Remember the movie “Wall Street”? Almost 30 years after it hit the silver screen, it may be best remembered for two things: Michael Douglas’ character, Gordon Gekko, declaring “greed is good” and the brick-sized cell phone he carried. Back then, that phone was the highest of high technology. Today, it seems laughably archaic. Gekko couldn’t even text on it!
A newly released movie exposes a side of Wall Street that somehow has not seen the evolution that our cell phones have.
“Equity” is touted as the first film with a female-driven perspective on Wall Street. The stars are women. The writer and director are women. Even the financial backers who got the movie made are women.
Actress Anna Gunn stars as a competitive, ambitious, powerful investment banker. Early in the film, she is passed over for a promotion, told she rubbed people the wrong way. We wonder if Gordon Gekko and his real-life counterparts have ever told they need to be more likeable.
The title refers not just to equity as a measure of stock ownership; it points to the imbalance of men and women on Wall Street.
A report by the World Economic Forum found hedge funds have a male-to-female ratio of 80 to 1. It cites a Morningstar report that found women manage less than 2 percent of mutual fund assets. The largest private equity firms have zero female leaders. Less than 30 percent of registered investment advisors and less than 23 percent of certified financial planners are women, according to a report by CFP Board.
The movie is fictional, but the imbalance it depicts is a fact.
Why does this matter? Women’s Leadership LIVE wants women to achieve any goal they set for themselves and not find lucrative positions in finance closed to them, by practice if not by policy. And accessing capital is one of the biggest challenges for women seeking to launch or grow a business.
Research has found women entrepreneurs are at a disadvantage when it comes to getting funding, largely because investment bankers tend to lend capital to people like them. If no women are deciding where the money goes, they are less likely to get the available money. A report by Babson College and reported in CIO Magazine found only 15 percent of venture capital-funded companies have a woman on the executive team; only 2.7 percent have a woman CEO:
“Betting on people is problematic when nearly all venture capital managing partners — the ones actually making the calls — are men. If they want to invest in people they feel comfortable with and who show leadership qualities they admire, then they’ll tend to choose people who look a lot like themselves.”
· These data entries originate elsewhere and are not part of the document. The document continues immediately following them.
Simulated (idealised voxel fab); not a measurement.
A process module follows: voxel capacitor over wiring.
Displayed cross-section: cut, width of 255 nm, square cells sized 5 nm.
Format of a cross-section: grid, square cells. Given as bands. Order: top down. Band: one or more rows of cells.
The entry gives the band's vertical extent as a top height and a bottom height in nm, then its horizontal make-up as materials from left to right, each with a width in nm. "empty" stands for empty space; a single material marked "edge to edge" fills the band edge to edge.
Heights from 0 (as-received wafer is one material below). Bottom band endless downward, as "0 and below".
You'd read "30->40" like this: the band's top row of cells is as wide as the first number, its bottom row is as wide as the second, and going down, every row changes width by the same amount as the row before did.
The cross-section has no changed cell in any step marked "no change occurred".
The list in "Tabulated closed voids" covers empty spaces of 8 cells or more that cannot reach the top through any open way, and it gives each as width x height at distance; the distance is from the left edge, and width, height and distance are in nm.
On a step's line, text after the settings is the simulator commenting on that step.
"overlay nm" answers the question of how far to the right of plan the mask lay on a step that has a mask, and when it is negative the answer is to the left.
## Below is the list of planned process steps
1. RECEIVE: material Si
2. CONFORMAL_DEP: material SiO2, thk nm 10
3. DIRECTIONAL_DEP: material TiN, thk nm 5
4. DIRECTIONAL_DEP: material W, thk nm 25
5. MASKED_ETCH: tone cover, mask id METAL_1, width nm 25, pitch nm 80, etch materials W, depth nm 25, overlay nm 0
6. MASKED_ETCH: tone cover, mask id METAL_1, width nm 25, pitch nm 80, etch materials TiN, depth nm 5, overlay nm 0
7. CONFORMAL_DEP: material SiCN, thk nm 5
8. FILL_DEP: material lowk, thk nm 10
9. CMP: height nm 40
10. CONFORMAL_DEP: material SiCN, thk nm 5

We’d love to see more women making the decisions – and not just in the movies.
“Equity” was well received at the Sundance Film Festival and bought by Sony for distribution. It’s still in limited release, but the movie’s producers note their investment has already paid off; they got all their money back plus a 15 percent profit after the sale.
We hope people will find and watch the movie. Audiences will not only see a good story; they will increasingly see women as a worthy investment.